I asked PostgreSQL to explain my query. Part of the explanation was:

table_name --> Materialize

What does materialize do? I'm joining two tables, not views or anything like that.


5 Answers 5


A materialize node means the output of whatever is below it in the tree (which can be a scan, or a full set of joins or something like that) is materalized into memory before the upper node is executed. This is usually done when the outer node needs a source that it can re-scan for some reason or other.

So in your case, the planner is determining that the result of a scan on one of your tables will fit in memory, and it till make it possible to choose an upper join operation that requires rescans while still being cheaper.

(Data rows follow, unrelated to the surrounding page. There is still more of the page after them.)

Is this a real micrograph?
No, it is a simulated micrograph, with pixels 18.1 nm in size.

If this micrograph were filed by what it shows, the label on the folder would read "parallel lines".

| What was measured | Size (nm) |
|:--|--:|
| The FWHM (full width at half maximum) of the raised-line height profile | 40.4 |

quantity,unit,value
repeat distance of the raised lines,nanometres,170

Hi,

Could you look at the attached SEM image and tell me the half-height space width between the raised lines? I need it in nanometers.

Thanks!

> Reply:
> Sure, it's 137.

  • I like this answer better - there's more reason to materializing than just not using an index.
    – rfusca
    Jun 14, 2010 at 4:36
  • 24
    An easy way to explain it is that it stores the intermediate result. Jun 17, 2010 at 18:25
  • You can affect the threshold at which this behavior is triggered using the various buffer config vars, but also "set from_collapse_limit=1; set join_collapse_limit=1" Very usefully for testing or for runtime query plan optimization. Nov 13, 2012 at 21:29
  • 2
    Do you have any link to documentation? I couldn't find any.
    – metdos
    Jul 19, 2013 at 16:10

It means that it can't use any index (or similar method) to make the join efficient, so as a last resort is materializes the result from one of the tables to have a smaller set to work with when joining against the other table.

  • 1
    That's only partially correct. In many (most) cases it will not put a materialize node in just because it can't use an index - it will just work off a sequential scan on each table. Materializing the output of a seqscan doesn't make a huge difference - I find it more common to show up higher up in the tree than just above a scan node. Jun 13, 2010 at 10:15
  • @Magnus: Yes, if there is any other method to join the tables, it will use it, but in this case there obviously isn't, and it will put in the materialize as the last option.
    – Guffa
    Jun 13, 2010 at 10:46
  • 3
    No, it won't do that as the last option. The last option is to just do the sequential scan and not materialize at all. It does it because it can drive a smarter plan that way, and doesn't have to fall back to the last-resort. Jun 14, 2010 at 10:45
  • @Magnus: The materialize is always inserted as the last option: "If the inner input set of a Merge Join operator is not produced by a Seq Scan, an Index Scan, a Sort, or a Materialize operator, the planner/optimizer will insert a Materialize operator into the plan." iphelp.ru/faq/15/ch04lev1sec3.html
    – Guffa
    Jun 14, 2010 at 12:06
  • 1
    @Guffa: That's only true if the join is a mergejoin. Which is not likely to be chosen as a last-resort plan. It can happen as last-resort, but not with a seq-scan (as we have here) - which the text you're quoting actually tells you. BTW, The version of the book you're referring to is for ancient versions of PostgreSQL - I'd check up at least twice on most of the things you find in there. Jun 14, 2010 at 17:48

In merge join and nested loop join, the database will "rescan" the inner loop. Basically like:

for each row in outer table:
    for each row in inner table:
        # do something

The planner will materializes the inner loop table which means load the whole table in an in-memory buffer to avoid the expensive disk IO cost.

A useful link.


We can say the Materialize command will create a View of a table(just like a virtual table OR a SnapShot of table in Memory)

It is used to enhance visibility of the data by presenting it in a more informational context and to control access to the data by hiding critical or sensitive data from users who don't need to see it/or to whom we don't what to show it.

The main benefit of using Materialize/Snap-Shot is to reduce the cost of query on that table afterwards. In execution plan the same states that how much benefit we may fetch if we use materialize compare to when it is not used!

Explain to check execution plan

->  Materialize  (cost=0.29..8.51 rows=10 width=244)
         ->  Index Scan using tenk2_unique2 on tenk2 t2  (cost=0.29..8.46 rows=10 width=244)
               Index Cond: (unique2 < 10)

I have ignored this --> as there is not such operator in my knowledge, plus the -- will comment the expression afterwards, I have assumed you meant this -> only.

I hope this helps..

  • Oh! , it makes sense now, :) I am sorry for confusion Link
    – MarmiK
    Sep 22, 2015 at 6:33

From a more empirical point of view, you can do your EXPLAIN ANALYZE and keep those results, then change the flag:

set enable_material=off;

Go and run the same EXPLAIN ANALYZE again to compare the results line by line and you will see exactly what changes, whether the query time is better or worse, etc. Tinker around with the long list of query config flags and observe the effects.